Pursuant to another thread here, I again updated my ad_network.php file, and it had seemed to be working fine. But this morning I again had one of the dreaded emails. I opened the site front page in one tab and the network validation page for the site in another. While the site front page shows the ads just fine, the validator, on a half dozen successive tries, told me that there are no co-op ads on the site front page. The site is: http://seo-toys.com It had previously validated using the same setup as at present. I am using the exact same network php file (not exact copies, but literally the same file) for several domains, and--so far--this is the only one to re-develop the validation problem. Arghh.
It looks like the request is timing out. I think it might be your weather thing on the page (which eventually shows "unavailable"). Even when I load it with a browser it takes about a minute to pull up the page.

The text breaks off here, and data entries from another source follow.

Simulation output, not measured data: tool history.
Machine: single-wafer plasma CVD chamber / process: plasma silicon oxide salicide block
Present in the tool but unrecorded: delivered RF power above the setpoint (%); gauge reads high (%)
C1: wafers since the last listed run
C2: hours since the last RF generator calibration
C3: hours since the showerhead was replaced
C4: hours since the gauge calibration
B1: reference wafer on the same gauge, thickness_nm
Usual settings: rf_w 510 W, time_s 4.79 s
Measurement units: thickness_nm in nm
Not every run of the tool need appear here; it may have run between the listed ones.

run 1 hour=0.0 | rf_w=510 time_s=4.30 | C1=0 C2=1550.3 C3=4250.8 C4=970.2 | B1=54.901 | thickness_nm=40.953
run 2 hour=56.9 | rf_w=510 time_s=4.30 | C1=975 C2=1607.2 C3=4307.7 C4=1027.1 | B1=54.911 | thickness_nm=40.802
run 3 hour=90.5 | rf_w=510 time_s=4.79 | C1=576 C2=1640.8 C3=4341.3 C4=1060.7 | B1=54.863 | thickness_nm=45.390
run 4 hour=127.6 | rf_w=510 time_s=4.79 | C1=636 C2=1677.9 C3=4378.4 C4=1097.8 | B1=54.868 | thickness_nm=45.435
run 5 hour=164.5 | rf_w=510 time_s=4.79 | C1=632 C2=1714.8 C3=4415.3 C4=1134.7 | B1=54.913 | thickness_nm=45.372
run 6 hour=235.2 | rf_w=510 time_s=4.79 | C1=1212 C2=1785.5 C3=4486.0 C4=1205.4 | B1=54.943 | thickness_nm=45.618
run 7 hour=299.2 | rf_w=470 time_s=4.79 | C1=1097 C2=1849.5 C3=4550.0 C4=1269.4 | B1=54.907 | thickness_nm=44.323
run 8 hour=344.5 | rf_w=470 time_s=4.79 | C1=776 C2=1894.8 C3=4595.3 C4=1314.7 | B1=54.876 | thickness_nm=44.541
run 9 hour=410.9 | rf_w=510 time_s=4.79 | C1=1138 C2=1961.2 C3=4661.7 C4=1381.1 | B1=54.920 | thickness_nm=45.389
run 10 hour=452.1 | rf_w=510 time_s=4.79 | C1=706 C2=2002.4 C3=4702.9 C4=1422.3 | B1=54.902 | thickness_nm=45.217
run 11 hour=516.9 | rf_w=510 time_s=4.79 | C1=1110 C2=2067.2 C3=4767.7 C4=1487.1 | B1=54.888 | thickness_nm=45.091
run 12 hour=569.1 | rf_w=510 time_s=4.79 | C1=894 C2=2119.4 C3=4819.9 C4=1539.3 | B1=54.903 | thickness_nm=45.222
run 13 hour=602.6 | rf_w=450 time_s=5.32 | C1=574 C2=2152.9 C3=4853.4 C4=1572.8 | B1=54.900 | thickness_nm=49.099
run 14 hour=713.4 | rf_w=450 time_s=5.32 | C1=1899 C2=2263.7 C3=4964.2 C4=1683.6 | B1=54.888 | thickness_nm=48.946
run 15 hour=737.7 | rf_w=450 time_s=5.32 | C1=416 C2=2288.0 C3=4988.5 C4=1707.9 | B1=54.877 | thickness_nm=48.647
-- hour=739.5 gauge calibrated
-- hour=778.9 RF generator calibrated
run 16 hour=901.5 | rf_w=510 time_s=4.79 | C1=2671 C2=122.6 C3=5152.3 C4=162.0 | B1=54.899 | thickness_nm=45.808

Hmm. When I load it on a sloooww connection (28.8), it takes about 10 - 15 seconds for the whole page to load. But I do realize that at times it's slower--it depends on the speed of the XML feed of the incoming weather data (which is a real drag if, as apparently happened in your case, it never does come in). Is it possible to use a longer timeout value at your end? I know you have server-load issues, but can I be the only one with a page that is occasionally slow? Thanks again.
I am still having the same problem. On my very slow 28.8k dialup, the site front page takes, right now, an estimated 45 seconds to fully load, because it is displaying a whole collection of things that each take a remote data feed. Is there any way that the timeout can be increased to 60 seconds? I wouldn't think that would increase the overhead much, because the great majority of sites will come in in much less than 60, or 30, seconds, but that would better catch the few--like that one page--that are slow to load. It's bad enough to get the dreaded email almost daily, but it's worse to then not even be able to manually revalidate, even while simultaneously looking at the ad display on the page in question.
Have you thought about caching your remote data feeds rather than get the dynamically every page view? What value does a website actually have to users if it takes 45 seconds to load?
It normally doesn't. That one page has a display of a great number of different toys that would be most unlikely to ever appear together on the same page anywhere else. In any event, what I see is that the page loads down to about the point of the slow toy--usually the weather toy; thus, visitors can be reading the top matter, which is what counts. I can't myself cache the feeds because the results are different for every visitor, being zip-code- and airport-code-based. There would be zillions of different ones, each changing frequently.